Dr. Ghate had also offered some more technical support of the Objectivist view of free will, saying that we had choice in whether to think rationally or irrationally, whether to act on the facts or ignore the facts, that this view of free will was directly in line with the Objectivist view of choice.  I was still not convinced, but more on that later, as the Q&A period further explored that.

Then Dr. Brook spoke again.  He reiterated the idea that it is not religious teachings or texts that lead to violence, but rather the free will of the people who initiate those attacks.  He related Islamophobia to the fear of immigrants.  He reminded us that we were supposed to be a cultural melting pot, that we used to invite people to come to our country and contribute the best of their culture to our melting pot, while letting the worst wash away.  However, that is no longer the case, since both sides have forgotten about the melting pot.  The left has rejected the melting pot in favor of multiculturalism, while those on the right have outright rejected the integration of outsiders.  That new divide is what is heightening the recent immigration debate.

He also rightfully contended that, if you build a wall, only the most desperate people will sneak in, leaving behind the better immigrants who might have come if the border was not as protected.  He closed by preempting the argument that immigrants take welfare, and that we should reject them for that reason.  He said that he would sooner see an illegal immigrant who has been doing everything in his power to survive take welfare than someone who was born in this country and squandered the opportunities provided by the circumstances of his birth.

There was a break before the Q&A, and I caught him in the hallway surrounded by a group.  When it came my turn to talk, I questioned his moral relativism, saying that, if we accept that (government) welfare is evil, then we must also contend that all (government) welfare is evil, and it doesn’t matter if the welfare an illegal immigrant receives is less evil than welfare a citizen receives.  By rejecting the welfare state, I argued, that we need to reject any and all new welfare recipients.  He disagreed, saying that perhaps the more practical solution was to overwhelm the welfare state with new recipients and cause it to collapse upon itself.

The Q&A allowed Dr. Ghate to address the issue that had been bothering me the most.  A student asked, as elegantly as I could have, if mental processes are part of the physical world, shouldn’t they be subject to the physical laws of cause and effect?  In other words, that is my big objection to the Objectivist position on free will.  He said, quite simply, that the physical and the mental are two distinct parts of reality but that neither of them are supernatural.  He reminded us that we can observe mental processes, so we know they are real, but they exist outside of the physical properties.  It reminded me of another Dumbledore quote, this one from the last book.  “Of course it is happening inside your head, Harry, but why on Earth should that mean it is not real?”

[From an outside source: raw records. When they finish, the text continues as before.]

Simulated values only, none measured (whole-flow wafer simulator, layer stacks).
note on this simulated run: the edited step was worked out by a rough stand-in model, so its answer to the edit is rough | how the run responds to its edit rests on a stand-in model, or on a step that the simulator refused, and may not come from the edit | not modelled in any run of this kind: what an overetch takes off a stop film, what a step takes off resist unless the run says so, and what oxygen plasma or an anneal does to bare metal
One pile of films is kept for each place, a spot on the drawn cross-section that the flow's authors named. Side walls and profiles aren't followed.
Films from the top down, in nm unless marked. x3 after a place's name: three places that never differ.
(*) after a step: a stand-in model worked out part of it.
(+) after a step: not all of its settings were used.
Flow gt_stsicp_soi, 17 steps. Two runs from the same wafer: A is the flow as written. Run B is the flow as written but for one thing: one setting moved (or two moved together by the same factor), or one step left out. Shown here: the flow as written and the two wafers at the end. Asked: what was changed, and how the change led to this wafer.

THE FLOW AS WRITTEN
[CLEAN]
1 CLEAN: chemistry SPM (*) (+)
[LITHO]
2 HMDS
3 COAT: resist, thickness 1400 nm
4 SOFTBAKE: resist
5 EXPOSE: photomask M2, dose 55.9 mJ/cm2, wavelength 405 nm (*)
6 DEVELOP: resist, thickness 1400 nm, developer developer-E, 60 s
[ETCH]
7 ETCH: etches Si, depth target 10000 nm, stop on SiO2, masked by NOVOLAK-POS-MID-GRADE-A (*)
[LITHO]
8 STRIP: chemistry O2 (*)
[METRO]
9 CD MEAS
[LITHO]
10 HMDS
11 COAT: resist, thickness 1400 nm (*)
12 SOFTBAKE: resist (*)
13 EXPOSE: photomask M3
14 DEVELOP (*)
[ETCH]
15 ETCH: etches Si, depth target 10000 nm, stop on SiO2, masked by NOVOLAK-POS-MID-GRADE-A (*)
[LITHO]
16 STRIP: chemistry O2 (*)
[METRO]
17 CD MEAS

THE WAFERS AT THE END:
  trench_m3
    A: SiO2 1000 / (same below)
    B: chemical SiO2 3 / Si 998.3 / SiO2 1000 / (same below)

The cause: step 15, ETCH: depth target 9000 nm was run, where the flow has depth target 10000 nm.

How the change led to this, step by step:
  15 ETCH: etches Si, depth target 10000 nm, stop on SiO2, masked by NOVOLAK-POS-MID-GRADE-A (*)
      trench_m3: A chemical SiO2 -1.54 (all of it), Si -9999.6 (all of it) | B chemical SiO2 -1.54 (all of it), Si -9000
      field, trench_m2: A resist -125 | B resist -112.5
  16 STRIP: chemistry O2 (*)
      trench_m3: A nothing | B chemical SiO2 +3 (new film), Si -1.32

Yes, mental processes are very real, and I was satisfied with Dr. Ghate’s explanation, just as I was satisfied with Dumbledore’s, but it still fails to answer the hard question of mental causation.  If the mental world is distinct from the physical world, how do mental processes cause an effect in the physical world?  In other words, how does me thinking I would like to scratch and itch cause my arm to move?  That may very well be unanswerable.

In the afternoon session, a panel further discussed free speech on campus.  One of the panelist argued that students should have the right to hear, and reject, unpopular and offensive ideas, that they do not need to be protected from every minor insult (microagressions).  However, private universities, he allowed, such as BYU, should have an absolute right to set their own guidelines on speech and speakers on campus, so long as they have consistent and publicized guidelines and stick to those guidelines.

The other panelist argued that perhaps universities should set basic standards of decency to protect students’ ability to receive a proper education, but, when in doubt, to err on the side of free speech.  Free speech prevents double standards about what speech different people might find offensive.  By erring towards free speech, both panelists agreed, eventually the truth will win out.

Alright, that was the bulk what was discussed at my sessions, but I still need to recount the events of the day.  I woke up a little before 8 AM and raced to the Waffle House, the same Waffle House I went last year.  I love that place.  It is a always a real treat for me to go there whenever I’m in the South.  I wanted as traditional of a Southern breakfast as possible, so I got a pecan waffle, of course, bacon and city ham, grits, and hash browns with mushrooms and onions, along with coffee.  It was all quite good.

After breakfast, I headed back to the hotel, getting there just in time for 8:45 AM session and more coffee.  After the panels, we took a group photo, and I got my car to head to Macon for lunch and to see a National Park Site.  There was bad traffic, but I did my usual ritual of lighting up a Davidoff Yamasa Toro and listening to Red.  Soon enough, I was in Macon at Georgia’s “most iconic restaurant”, H&H restaurant, where soul food was said to have really originated.

I got there right before they closed and ordered the traditional “meat, bread, and 3 [sides]”, along with more coffee.  I opted for fried chicken for my meat and mashed potato, squash, and succotash for my sides.  It was all quite good, and I scarfed it down before heading to the NPS, Ocmulgee National Monument.  I was running behind schedule, and I didn’t want to miss the 4:45 PM session back in Atlanta.


I lit up a Romeo y Julieta, and, thanks to bad information on Google Maps, wound up going the wrong way.  I lost about 10 minutes, but every minute counted.  Eventually, I found the right place.  It was a Native American site, one that preserved the remnants of the Woodland Indians.  I forced myself not to make a joke about the Silvan Elves (also known as the wood elves).  It was so similar to the other Native American NPS I have visited, so it was just a stamp and picture for me.  I did that and got back on the road, stressed that I would now miss the beginning of the session.

I only missed the first 20 minutes.  After the session, I went up to my room and took a nap.  After my nap, I came down, sat outside, lit up my Ardor, and proceeded to write this entry, which I will now close, as I will soon be heading out for the party, and SNL is right afterwards, so I will also publish now.